The Perfect Illustrations For All You Foodies Currently Daydreaming About Eating

Lisa Hanawalt, the production designer behind "Bojack Horseman," welcomes your inner freak to the dinner table.
Lisa Hanawalt

In April 2014, illustrator Lisa Hanawalt was invited to shadow master chef and gastronomic conceptualist Wylie Dufresne at his (now closed) Lower East Side restaurant wd~50, famous for its cubes of scrambled eggs and caviar atop ice cream. Fancy shit. She recounted the experience in an illustrated column for Lucky Peach Magazine, titled "On the Trail With Wylie," which earned her a James Beard Award.

What insights did Hanawalt provide after visiting the cryptic kitchen of one of the food world's greatest influencers? For one, the fact that "urchins taste like whipped semen and look like a million tiny fingers hatching out of a baby shit-colored brain." And also: "poop should be renamed 'doof,' since that’s food backwards."

This visual essay is but one gloriously weird gem in Hanawalt's new book Hot Dog Taste Test, a collection of comics, sketches and recollections that loosely converge on the theme of food. Flipping through its colorful pages feels like peeking into a stranger's snack closet, encountering the trivial yet intimate details that make up their unique belly and brain. Some things you'll encounter are delicious (Oreos), some more contested (kimchi), and others utterly bizarre (fingernail clippings.)

Lisa Hanawalt

Hanawalt grew up in Palo Alto, Calif., the daughter of two scientists. Both had a deep appreciation for art, something they instilled in their child from a young age. As a kid, Hanawalt, inspired in part by the newspaper's "Sunday Funnies," began making comics, which she described to The Huffington Post as being "uncannily similar to my work now." They revolved around animals who looked and talked like people and wore patterned clothing. Anthropomorphized animals are still a prominent theme in Hanawalt's work. In an interview with The Guardian, she dubbed herself "technically a furry," though in a purely non-sexual way, she emphasized.

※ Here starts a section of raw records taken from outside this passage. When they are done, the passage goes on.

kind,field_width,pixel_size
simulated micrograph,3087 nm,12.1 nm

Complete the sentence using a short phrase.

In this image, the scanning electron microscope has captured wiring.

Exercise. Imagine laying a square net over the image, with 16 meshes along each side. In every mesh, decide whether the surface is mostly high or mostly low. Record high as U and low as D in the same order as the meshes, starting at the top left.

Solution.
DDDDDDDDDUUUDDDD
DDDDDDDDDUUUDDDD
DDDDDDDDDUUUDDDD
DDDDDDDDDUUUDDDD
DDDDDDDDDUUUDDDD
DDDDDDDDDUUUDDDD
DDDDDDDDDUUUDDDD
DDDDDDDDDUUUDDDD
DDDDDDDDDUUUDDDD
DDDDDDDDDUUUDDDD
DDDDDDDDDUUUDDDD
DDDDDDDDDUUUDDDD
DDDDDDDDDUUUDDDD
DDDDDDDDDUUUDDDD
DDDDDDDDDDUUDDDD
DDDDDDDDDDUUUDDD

While studying art at UCLA, Hanawalt set comics aside for a while, focusing on large format paintings, photography and ceramics. "I made a lot of work based on conquistadors," she said. "I was very interested in taking that history and portraying it in a very surreal way. Conquistadors would be coming to shore on horses that looked like giant hats. We could do whatever we wanted."

After graduating, Hanawalt worked odd jobs at a dog kennel, as a secretary, and selling camera equipment. She also started making comics again. In 2013 she published her first book My Dirty Dumb Eyes, an illustrated tour of the animal kingdom of her mind, where iguanas where fancy hats, horses hate flying coach and penises abound. A year later, she became the production designer for Netflix's animated comedy "Bojack Horseman," which stars a cartoon horse, voiced by Will Arnett, who is both a washed up actor and an alcoholic.

Lisa Hanawalt

And now comes Hot Dog Taste Test, offering a playful alternative to mainstream foodie culture. Hanawalt herself is no chef. In fact, she doesn't even consider herself particularly "into food" in the traditional sense. "Everyone has to eat," she put it. "It’s such a large part of life. I like focusing in on such a broad topic. There's just so much there."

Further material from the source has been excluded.